Gladly. See below.
To say Paul harbored "Uninspired" and "Misguided" Personal Opinions, well, that does not square with the object that is biblical inerrancy.
Sure it does. The Bible contains many reports of people doing and saying false or mistaken things. It records David killing two men and marrying their wives. It records the wisest man to ever live saying life is meaningless. It records Job challenging God. It records the prophet Elijah mistakenly believing he was the only one in all of Israel zealous for God. It records the prophet Jonah knowing what God would do in Ninevah and his refusal to do as commanded and saying, "

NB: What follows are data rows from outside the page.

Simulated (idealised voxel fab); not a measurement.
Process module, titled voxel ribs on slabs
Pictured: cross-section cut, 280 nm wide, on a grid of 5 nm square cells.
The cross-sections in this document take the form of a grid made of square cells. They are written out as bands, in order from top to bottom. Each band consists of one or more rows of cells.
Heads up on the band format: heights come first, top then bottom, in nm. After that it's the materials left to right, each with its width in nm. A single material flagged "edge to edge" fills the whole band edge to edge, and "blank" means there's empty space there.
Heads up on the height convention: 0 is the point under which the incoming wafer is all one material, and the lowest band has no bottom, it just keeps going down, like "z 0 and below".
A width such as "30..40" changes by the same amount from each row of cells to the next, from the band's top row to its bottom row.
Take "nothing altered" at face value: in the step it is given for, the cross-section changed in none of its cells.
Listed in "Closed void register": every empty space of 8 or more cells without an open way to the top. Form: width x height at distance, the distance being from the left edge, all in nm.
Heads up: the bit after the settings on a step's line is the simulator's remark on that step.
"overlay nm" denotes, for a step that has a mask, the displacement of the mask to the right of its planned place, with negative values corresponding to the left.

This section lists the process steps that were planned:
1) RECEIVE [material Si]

It is better for me to die than live," claiming he had a right to be angry! It records the Jewish leaders many, many errors handling God's word. It records the sons of boanerges errantly wanting to bring down fire. It records Peter denying Christ, the same Peter who wrote two epistles and had to be admonished for behaving one way with Jewish converts and another way with Gentile converts. The denial and hypocrisy were not inspired; the epistles were.
None of which makes the
scriptures mistaken. God didn't inspire David's wrongdoing. God didn't inspire Peter's wrong doing in word or deed.
You jumped to conclusions to which you shouldn't have jumped.
Your reasoning is seriously flawed.
And you did not do what was asked of you:
quote me saying Paul was uninspired.
Either Paul was inspired by the Holy Spirit to write his letters and everything contained therein, or he was not, and was fallible.
Ah, I see the problem. You do not correctly understand the doctrine of scriptural infallibility.
Paul stated quite plainly and explicitly his statements did not come from God.
1 Corinthians 7:6, 10-12
"6But this I say by way of concession, not of command..... 10But to the married I give instructions, not I, but the Lord, that the wife should not leave her husband 11(but if she does leave, she must remain unmarried, or else be reconciled to her husband), and that the husband should not divorce his wife. 12But to the rest I say, not the Lord, that if any brother has a wife who is an unbeliever, and she consents to live with him, he must not divorce her."
The first sentence quoted Paul explicitly states was not a command. The second sentence Paul explicitly states came from God. The third sentence Paul states 1) comes from him and 2)
NOT from God!
I believe him.
And God saw fit to have that recorded in His the infallible, inerrant and inspired written word for our benefit.
You can't have it both ways.
The
evidence proves otherwise. I proved my position. All you've done is misconstrue a post, misunderstand and misapply a doctrine, argue a fallacious rationale, and do it all absence any evidence.
The doctrine of inerrancy states scripture is in errant (in its original form) to all that it speaks. In other words, the doctrine of inerrancy does claim the Bible is authoritative as a physics textbook or a repair manual for my F-150 pickup. The doctrine of infallibility doesn't claim every word of ever personage is factually correct
because one of the things to which scripture speaks is human fallibility. It does so often.
If you think Paul was wrong in respect to his views on marriage and celibacy, then what else would you accuse him of misunderstanding? This very position, based on your comments, is borderline heretical.
Ah, you didn't actually read my posts, did you? If all of my posts had been read in their entirety then it would have been seen that I quoted many of Paul's other statements on marriage and treated tham as inspired, authoritative and inerrant. I don't think Paul was wrong in respect to his views on marriage
when he was writing under the inspiration of the Holy Spirit, but Paul stated quite plainly his statement did not come from God.
I believe him.
Except they were not mere personal opinions unless Paul was only quasi-inspired by the Spirit. There are no half-measures here.
Paul said what he said, and what he said was one view was not a command and the other did not come from God but was his own view,
not God's.
I believe him.
Now, are you going to stop wasting everyone's time and show where I actually stated Paul was uninspired or are you going to continue to try and defend your own uninspired wrongdoing? Or perhaps you'll acknowledge you jumped to conclusions when you shouldn't have.
You're arguing on behalf of a guy who thinks Christians should eschew marriage and live lives of celibacy based on one sentence Paul wrote in 1 Cor. 7. Have you treated his arguments with the same vigor you've treated mine or is this a biased zeal I read?
Tell you what: you take 1 Corinthians 7:12 to three priests, ministers, pastors, seminary professors, or someone you know with training correctly handling the word of God and you ask them what Paul mean when he said, "
I say, not the Lord." And when you get done take a look at Proverbs 26:17 and think about it the next time you feel the need to hijack someone else's op.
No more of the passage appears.